The next thing we need to do is extract the numerical event codes from events_dict (e.g., the'1' in 'Stimulus/S  1': 3). We only need to do this for event codes that start with 'Stimulus/S, so we can select only the keys in events_dict that match this string, then strip it from each key to get the numerical event code. We can then use this numerical code to index into event_mapping to get the label for that event code. We can then assign the label to the name key in events_dict for that event code:

# make a new dictionary to map experiment labels to MNE's event codes
event_id = {}

for key, value in events_dict.items():
    # select only the keys in `events_dict` that match this string
    if 'Stimulus/S' in key:
        # strip the leading text from the key to get the numerical event code
        orig_event_code = int(key.split('/S')[1])
        # "value" is the integer event code that MNE assigned to each event code it found in the data
        # we map this value to a key that corresponds to the original event code, 
        # and add this key:value pair to event_id
        event_id[event_mapping[orig_event_code]] = value
{'PicOnset': 3,
 'RespPrompt': 4,
 'CorResp': 5,
 'IncorResp': 6,
 'RespFeedback': 7,
 'unused': 8,
 'Mismatch/A': 9,
 'Mismatch/C': 10,
 'Match/A': 11,
 'Match/C': 12,
 'Mismatch/B': 13,
 'Mismatch/D': 14,
 'Match/B': 15,
 'Match/D': 16}

Plot Events Over Time#

MNE provides a useful function, mne.viz.plot_events(), which will read an events array and plot the timing of event codes over the time, with different rows and colors for each event type. We have to pass the sampling rate (['sfreq']) as the second argument so that MNE knows how to convert the samples in the events array to units of time. We also pass the mapping between labels and event codes (event_id) so that the plot has a meaningful legend.

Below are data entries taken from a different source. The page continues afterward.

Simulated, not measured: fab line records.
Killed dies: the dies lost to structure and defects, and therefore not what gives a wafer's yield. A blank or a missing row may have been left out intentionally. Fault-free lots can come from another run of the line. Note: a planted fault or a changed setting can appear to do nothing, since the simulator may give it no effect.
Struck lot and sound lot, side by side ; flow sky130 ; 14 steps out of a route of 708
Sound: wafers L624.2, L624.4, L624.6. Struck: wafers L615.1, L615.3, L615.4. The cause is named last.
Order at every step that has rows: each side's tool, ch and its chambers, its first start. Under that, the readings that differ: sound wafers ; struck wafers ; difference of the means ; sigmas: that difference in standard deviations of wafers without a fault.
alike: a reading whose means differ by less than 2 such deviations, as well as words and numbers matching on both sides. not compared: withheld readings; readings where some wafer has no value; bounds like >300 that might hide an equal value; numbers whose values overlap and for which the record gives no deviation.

This plot can be very useful to understand the timeline of an experiment, and also to confirm that the types and timing of event codes Control what was expected based on the design of the experiment. In the present experiment, all three sentence types were randomly intermixed, so the plot below is consistent with this.

Note that it’s not necessary to use plt.subplots() before running any MNE plot routine. However, in some cases, such as this one, MNE’s default plot size is not optimal for what is being plotted, so plt.subplots() allows us to specify the figure size. Note that when we run the MNE plot command, we don’t apply a Matplotlib axis method, but instead pass the ax pointer to the subplot to MNE’s plot command using the axes= kwarg. Many of MNE’s plotting commands support this kwarg, but not all (since some MNE plots actually create figures with multiple subplots).

fig, ax = plt.subplots(figsize=[15, 5])


This plot of event codes over time can be very useful in ensuring that the event codes in your experiment occurred as expected. This is especially important to check when you’re first pilot-testing an experiment, before you collect data from lots of participants. It’s also useful simply to visualize and understand the structure of an experiment.

For example, in the plot above the bottom three rows show lots of dots (event codes) quite regularly over the duration of the data collection. The legend tells us these correspond to picture onsets, response prompts, and correct responses. This makes sense since pictures appeared on every trial, and the participant was prompted for a response on every trial. And, participants performed the task reasonably well, so the majority of responses were correct; we can see a few incorrect responses along the line marked 4 on the y axis. The other event codes occur less frequently, and at somewhat random intervals – these are the individual match and mismatch trials, whose order was randomized in the experiment. However, if you look closely you can see that the experiment was broken into two blocks: the A and B trial types occurred in the first half of the experiment, while the C and D trial types occurred in the second half.

Segment the data into epochs#

Having extracted our event codes, and mapped them to labels, we are now ready to split the continuous, filtered raw EEG data into epochs time-locked to the event codes of interest, as defined in the event_mapping dictionary we created above. To do this we use mne.Epochs(), which creates an object of the class Epochs. The API for this function is:

mne.Epochs(raw, events, event_id=None, tmin=-0.2, tmax=0.5, baseline=(None, 0), picks=None, preload=False, reject=None, flat=None, proj=True, decim=1, reject_tmin=None, reject_tmax=None, detrend=None, on_missing='raise', reject_by_annotation=True, metadata=None, event_repeated='error', verbose=None)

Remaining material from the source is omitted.